Some taxpayers say Florence School District One interim superintendent Dr. Cleo Richardson's month-to-month contract at $15,000 a month is way too much money.
If he stays one year, the district will pay Richardson $180,000.
District 1 board members voted on the month-to-month contract until they find someone to permanently take the position.
The district's last superintendent, Dr. Allie Brooks, who retired in June was paid $125,000 a year.
Richardson's salary doesn't include travel and benefits.
Still, some residents say it's too much.
"I think it should be no more than what the prior one was paid," said Avis Wainwright.
"I was surprised to hear that they were paying this interim person as much as they were. You know it was a bit of a shock to me to be honest, and I was wondering what they were thinking when they made that decision," said Lewis Foster.
Some residents believe the district is wasting tax dollars with Richardson's salary, because they're still paying to search for a superintendent.
The district spent close to $17,000 last year in its first search for a superintendent.
Board members couldn't agree on whom to hire, so they decided to start that search all over again.
Board members say Richardson's monthly salary may seem excessive, but it's not.
They said it accounts for his proven leadership in education.
Richardson has worked as a classroom teacher, principal, assistant superintendent, head superintendent, as well as a consultant for the SC Department of Education.
Board members added his salary is not a lot when compared to other superintendents in the area.
NewsChannel 15 requested the salaries of nine superintendents in the Pee Dee. The seven we heard from make between $125,000 and $160,000. Some of the superintendents have been employed with their districts for nearly 30 years.
Some neighboring superintendents say Richardson is one-of-a-kind leader, and the district is getting a bargain by paying him $15,000 a month.
Some residents agree, saying when you take into account Richardson's experience and the salaries of neighboring superintendents, he's being paid a fair wage.
"I think it's well worth it. If it's gonna be somebody whose gonna make it better. Even if he's not staying full-time or whatever, it'll be easier for the new man or woman that steps in. It'll be an easier transition. And hopefully, like I said, the school will benefit from it.," said Patty Shutte.
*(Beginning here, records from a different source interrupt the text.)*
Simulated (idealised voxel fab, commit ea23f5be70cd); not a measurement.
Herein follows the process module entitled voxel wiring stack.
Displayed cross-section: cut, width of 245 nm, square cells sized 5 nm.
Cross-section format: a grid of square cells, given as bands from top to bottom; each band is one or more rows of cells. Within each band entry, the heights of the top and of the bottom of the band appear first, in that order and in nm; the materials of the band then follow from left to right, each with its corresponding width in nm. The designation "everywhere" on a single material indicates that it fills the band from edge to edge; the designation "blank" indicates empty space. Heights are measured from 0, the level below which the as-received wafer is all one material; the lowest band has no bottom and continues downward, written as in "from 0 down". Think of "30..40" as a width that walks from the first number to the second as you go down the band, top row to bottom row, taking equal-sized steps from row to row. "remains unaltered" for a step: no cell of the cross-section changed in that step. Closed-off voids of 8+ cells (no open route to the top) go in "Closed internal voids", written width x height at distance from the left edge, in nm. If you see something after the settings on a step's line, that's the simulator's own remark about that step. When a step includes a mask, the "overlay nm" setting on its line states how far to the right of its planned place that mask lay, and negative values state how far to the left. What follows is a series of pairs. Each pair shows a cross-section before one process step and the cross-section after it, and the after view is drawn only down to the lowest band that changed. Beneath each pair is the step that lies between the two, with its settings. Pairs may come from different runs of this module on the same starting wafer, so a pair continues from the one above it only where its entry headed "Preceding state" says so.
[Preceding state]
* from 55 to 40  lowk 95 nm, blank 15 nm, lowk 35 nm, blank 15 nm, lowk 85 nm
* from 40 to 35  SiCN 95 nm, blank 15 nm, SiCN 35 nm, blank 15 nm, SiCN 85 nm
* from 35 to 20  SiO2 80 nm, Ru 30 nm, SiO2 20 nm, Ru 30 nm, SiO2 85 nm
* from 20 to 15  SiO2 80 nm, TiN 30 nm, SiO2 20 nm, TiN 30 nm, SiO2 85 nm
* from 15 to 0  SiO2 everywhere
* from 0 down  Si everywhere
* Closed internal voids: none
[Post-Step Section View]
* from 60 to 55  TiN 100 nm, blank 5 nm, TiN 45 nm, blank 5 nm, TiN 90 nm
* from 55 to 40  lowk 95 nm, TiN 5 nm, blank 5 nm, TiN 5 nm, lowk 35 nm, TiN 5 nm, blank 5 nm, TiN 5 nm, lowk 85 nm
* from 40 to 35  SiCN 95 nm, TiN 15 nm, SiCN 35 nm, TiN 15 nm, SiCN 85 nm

Betsy Olsen said, "I guess if that's the going rate, we need to be able to keep up with the times and with the area. It's a regional decision. I would like for the superintendent, even the interim, to have the qualifications that we need. And if we have to pay for it, then we have to pay for it. I think that's reasonable."
The district hopes to hire a permanent superintendent in the coming months.
Board members have a special advisory group and search team helping in their effort to find a new superintendent.